An anonymous reader writes "As first reported on last year, NASA's STEREO mission is set to launch tonight at 8:38pm EST. The two near-identical spacecraft will give us unprecedented stereoscopic views of the Sun-Earth system, hopefully leading to the creation of the first 3-D movies of the Sun! Launch can be watched live on NASA TV with coverage starting at 6:30pm EST."

5 of 82 comments (clear)

  1. While it is great... by Kazrath · · Score: 0, Interesting

    I want to qualify this first.. I am definitly not a scientist. But I am able to logically think things through.

    While it is to be exploring different items in our solarsystem would it not be better to use the billions of dollars it costs to create/launch a mission such as this in researching better propulsion or life support systems for actually supporting true space stations or colonization of planets in other solarsystems. I honestly can't justify wasting my tax dollars on a simultaneous multi picture view of the sun. How could this be used to further any relivant research?

    Alot of NASA's projects definitly bring "ooh's and ahh's" but are they really helping? Wasn't the last major breakthrough landing a person on the moon? Everything after it seems to be akin to how M$ keeps repackaging the NT kernal with a new interface.

    1. Re:While it is great... by Spiked_Three · · Score: 3, Interesting

      Some manager talked about 7-4-2 during the launch.
      Let me try and remember what the numbers meant;
      7 - was the tons of helium converted (burned) into hydrogen every second.
      4 was the 4 reasons why we care; 1) solar winds and how it effects things/us 2) communications and how it was affected 3) was the impact on astronauts (and thus your point about colonization) 4) was the affect on airplanes in our atmosphere (apparently an issue large enough to currently cause restriction of flights near the poles)
      2 was for stereo views

      He said there is a need to better understand how the sun affects us currently and for future space travel and these experiments will help in that understanding.

      For the paranoid types, the air force is also involved in the project - one can only guess how 'stereo' eyes in orbit can be tested and developed as new surveillance technologies.

      --
      slashdot troll = you make a compelling argument I do not like the implications of.
    2. Re:While it is great... by rk · · Score: 3, Interesting

      For reference, the fusion works the other way: hydrogen is fused to produce helium. I'm also pretty certain that the sun fuses a LOT more than 7 tons of hydrogen every second. Wikipedia claims it's 3.6e38 protons a second, which my back of the envelope calculation (3.6e38 / 6.02e23) says is basically 6e14 grams, or six hundred million metric tonnes per second, most of which becomes helium... there's some other fusion reactions that make traces of heavier elements, and some of that mass is converted into energy.

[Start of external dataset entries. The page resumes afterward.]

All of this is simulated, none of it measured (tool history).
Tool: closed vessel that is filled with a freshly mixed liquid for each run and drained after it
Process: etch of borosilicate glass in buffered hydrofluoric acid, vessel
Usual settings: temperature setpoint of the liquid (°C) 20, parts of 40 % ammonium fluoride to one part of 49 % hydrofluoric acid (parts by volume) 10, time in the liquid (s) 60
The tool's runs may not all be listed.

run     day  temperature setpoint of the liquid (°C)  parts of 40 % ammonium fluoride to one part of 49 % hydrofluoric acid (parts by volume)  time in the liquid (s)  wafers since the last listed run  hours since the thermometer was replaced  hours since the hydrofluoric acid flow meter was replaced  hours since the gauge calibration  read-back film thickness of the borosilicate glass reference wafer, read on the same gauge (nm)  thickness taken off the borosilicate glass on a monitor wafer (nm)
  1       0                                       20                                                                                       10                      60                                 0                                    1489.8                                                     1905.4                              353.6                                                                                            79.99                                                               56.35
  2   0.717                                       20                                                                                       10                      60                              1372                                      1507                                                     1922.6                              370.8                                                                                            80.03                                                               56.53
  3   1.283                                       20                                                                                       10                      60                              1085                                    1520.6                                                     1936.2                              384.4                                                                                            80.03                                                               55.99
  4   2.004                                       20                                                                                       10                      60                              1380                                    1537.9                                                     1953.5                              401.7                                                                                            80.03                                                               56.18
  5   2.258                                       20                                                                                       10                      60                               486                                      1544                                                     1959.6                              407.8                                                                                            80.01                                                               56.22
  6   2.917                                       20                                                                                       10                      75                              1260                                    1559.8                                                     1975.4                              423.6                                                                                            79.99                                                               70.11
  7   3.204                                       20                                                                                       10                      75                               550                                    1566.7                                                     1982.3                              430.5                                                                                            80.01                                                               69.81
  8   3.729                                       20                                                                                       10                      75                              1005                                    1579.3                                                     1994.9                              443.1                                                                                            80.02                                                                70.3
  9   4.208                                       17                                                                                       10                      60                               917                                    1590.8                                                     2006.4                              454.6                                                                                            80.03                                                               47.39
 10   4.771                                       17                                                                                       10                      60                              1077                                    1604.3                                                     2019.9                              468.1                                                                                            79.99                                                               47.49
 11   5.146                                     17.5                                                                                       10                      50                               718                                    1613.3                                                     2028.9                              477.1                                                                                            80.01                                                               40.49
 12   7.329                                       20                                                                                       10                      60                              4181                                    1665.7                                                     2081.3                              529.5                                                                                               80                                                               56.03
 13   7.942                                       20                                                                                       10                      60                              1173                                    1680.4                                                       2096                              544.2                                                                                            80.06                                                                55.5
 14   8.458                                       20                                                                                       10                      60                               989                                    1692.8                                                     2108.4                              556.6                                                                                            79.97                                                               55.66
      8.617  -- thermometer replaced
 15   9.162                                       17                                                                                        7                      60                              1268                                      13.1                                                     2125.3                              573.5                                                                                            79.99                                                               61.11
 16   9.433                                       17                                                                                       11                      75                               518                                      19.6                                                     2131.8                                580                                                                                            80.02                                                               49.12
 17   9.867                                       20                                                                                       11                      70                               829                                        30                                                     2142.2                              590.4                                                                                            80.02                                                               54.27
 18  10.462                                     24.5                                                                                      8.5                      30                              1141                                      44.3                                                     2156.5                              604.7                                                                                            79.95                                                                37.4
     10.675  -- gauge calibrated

      My favorite stat is that 99% of the mass of the solar system is the Sun, with the other 1% being Jupiter. Our wonderful planet, with all it's enormity and majesty, and all most of us will ever know personally, is lost in the underflow of the total mass. :-)

  2. Gigantic 3D glasses being erected in desert . . . by StefanJ · · Score: 4, Interesting

    . . . for those who haven't figured out the trick of fusing images by crossing their eyes.

    * * *

    Funky fictional anecdote.

    Olaf Stapledon's science fiction "novel" (more like a future history) Last and First Men covers the evolution of humanity from us poor demi-apes to a hyper-evolved species living on a terraformed Neptune two billion years from now.

    These "last men" are not only telepathic (and have 96 genders and look like anthropomorphic animals), but they can communicate with themselves across time.

    Stapledon describes the "last men" astronomers staring at the sky, sending a telepathic impression of the sight one-half of a Neptune year in the future, where their future selves integrate it with their own observation of the sky to create a wide-baseline 3D parallax image of the heavens.

    No. I don't know what Stapledon smoked.

    Stefan

  3. Re:It launched, nicely by Spiked_Three · · Score: 2, Interesting

    Not entirely hitch less, they had a delay while they moved some people out of harms way of potential poisonous chemical release upon a mishap. Also had an under temperature condition in one of the fueling components. The delay allowed them to straighten both issues out and then it was hitch less.

    --
    slashdot troll = you make a compelling argument I do not like the implications of.